As the company faces a lawsuit by residents, an assessment by a US oil
spill consultancy casts doubt on Shell's estimate of the Nigerian leak
A Shell oil spill on the Niger delta was at least 60 times greater than the company reported at the time, according to unpublished documents obtained by Amnesty International.
According to Shell, the 2008 spill from a faulty weld on a pipeline
resulted in 1,640 barrels of oil being spilt into the creeks near the
town of Bodo in Ogoniland. The figure was based on an assessment agreed
at the time by the company, the government oil spill agency, the
Nigerian oil regulator and a representative of the community.
But a previously unpublished assessment, carried out by independent US
oil spill consultancy firm Accufacts, suggests that between 103,000
barrels and 311,000 barrels of oil were flooding into the Bodo creeks
every day for as long as 72 days following the leak. Accufacts arrived
at the figure following analysis of video footage of the leak taken at
the time by local people. This suggested that between one and three
barrels of oil were leaking every minute. A similar method was used by
spill assessors to gauge the scale of the BP Deepwater spill underwater
in the gulf of Mexico in 2010.
"The difference is staggering: even using the lower end of the Accufacts
estimate, the volume of oil spilt at Bodo was more than 60 times the
volume Shell has repeatedly claimed leaked," said Audrey Gaughran,
director of global issues at Amnesty International.
"All oil spill incidents are investigated jointly by communities,
regulators, operators and security agencies," said a Shell spokeswoman
in London. "The team visits the site of the incident, determines the
cause and volume of spilled oil and impact on the environment, and signs
off the findings in a report. This is an independent process –
communities and regulators are all involved. This is the process that
was employed with the two spills in question, and we stand by the
findings [of 1,640 barrels]." Shell has argued the community prevented
the company being allowed near the pipeline to repair it.
The amount of oil spilled by Shell at Bodo will be key to a high court
case expected to be heard in London later in 2012. Shell is being sued
by nearly 11,000 Bodo inhabitants, who say their lives were devastated
by the spill which destroyed their fishing grounds, caused long-lasting
ill health and polluted fresh water sources. The community, represented
by the London law firm Leigh Day, is thought to be seeking more than
$150m (£93m) to clean up the creeks, which, even four years after the spill, remain coated in oil.
Oil spill compensation in Nigeria is based largely on the amount of oil
spilt. But negotiations over the Bodo spill broke down earlier in 2012
in London when the gap between what Shell was offering and what the
community wanted could not be bridged. Neither party can agree on when
the 40-year-old pipeline started to leak.

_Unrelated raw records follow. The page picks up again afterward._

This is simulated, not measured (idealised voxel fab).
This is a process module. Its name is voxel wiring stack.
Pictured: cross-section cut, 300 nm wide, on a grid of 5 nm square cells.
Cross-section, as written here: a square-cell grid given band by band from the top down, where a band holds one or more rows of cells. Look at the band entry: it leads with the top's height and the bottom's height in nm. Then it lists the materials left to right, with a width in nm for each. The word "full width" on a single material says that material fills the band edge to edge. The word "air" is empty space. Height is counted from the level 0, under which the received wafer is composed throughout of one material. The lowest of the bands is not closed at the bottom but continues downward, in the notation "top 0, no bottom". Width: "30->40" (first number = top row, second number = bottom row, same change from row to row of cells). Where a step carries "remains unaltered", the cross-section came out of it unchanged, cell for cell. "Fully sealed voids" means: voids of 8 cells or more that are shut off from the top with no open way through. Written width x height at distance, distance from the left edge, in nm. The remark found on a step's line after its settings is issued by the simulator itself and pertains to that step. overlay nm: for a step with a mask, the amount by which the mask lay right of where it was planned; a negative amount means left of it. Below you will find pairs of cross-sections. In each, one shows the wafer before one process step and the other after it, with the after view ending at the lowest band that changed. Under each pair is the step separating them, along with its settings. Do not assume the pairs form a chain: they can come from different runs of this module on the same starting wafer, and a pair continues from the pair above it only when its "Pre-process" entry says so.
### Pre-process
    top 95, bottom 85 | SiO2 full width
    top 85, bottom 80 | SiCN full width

In a letter to Amnesty International, Shell wrote: "The court will
decide what the volume of the spill was. We suggest you might be better
to wait for the authoritative view on the volume of the spill and
publish at that stage rather than risk misleading the public with
Accufacts estimate."
But this was dismissed by Amnesty's Gaughran: "Even if we use the start
date given by Shell, the volume of oil spilt is far greater than Shell
recorded. More than three years after the Bodo oil spill, Shell has yet
to conduct a proper cleanup or to pay any official compensation to the
affected communities. After years of trying to seek justice in Nigeria,
the people of Bodo have now taken their claim to the UK courts."
"The evidence of Shell's bad practice in the Niger delta is mounting,"
said Patrick Naagbanton, co-ordinator of the local oil watch group
Centre for Environment, Human Rights and Development (CEHRD). "Shell
seems more interested in conducting a PR operation than a cleanup
operation. The problem is not going away; and sadly neither is the
misery for the people of Bodo."
Amnesty and CEHRD have repeatedly called for an independent process to
investigate oil spills in Nigeria, and an end to the system that allows
oil companies to have such influence over the process.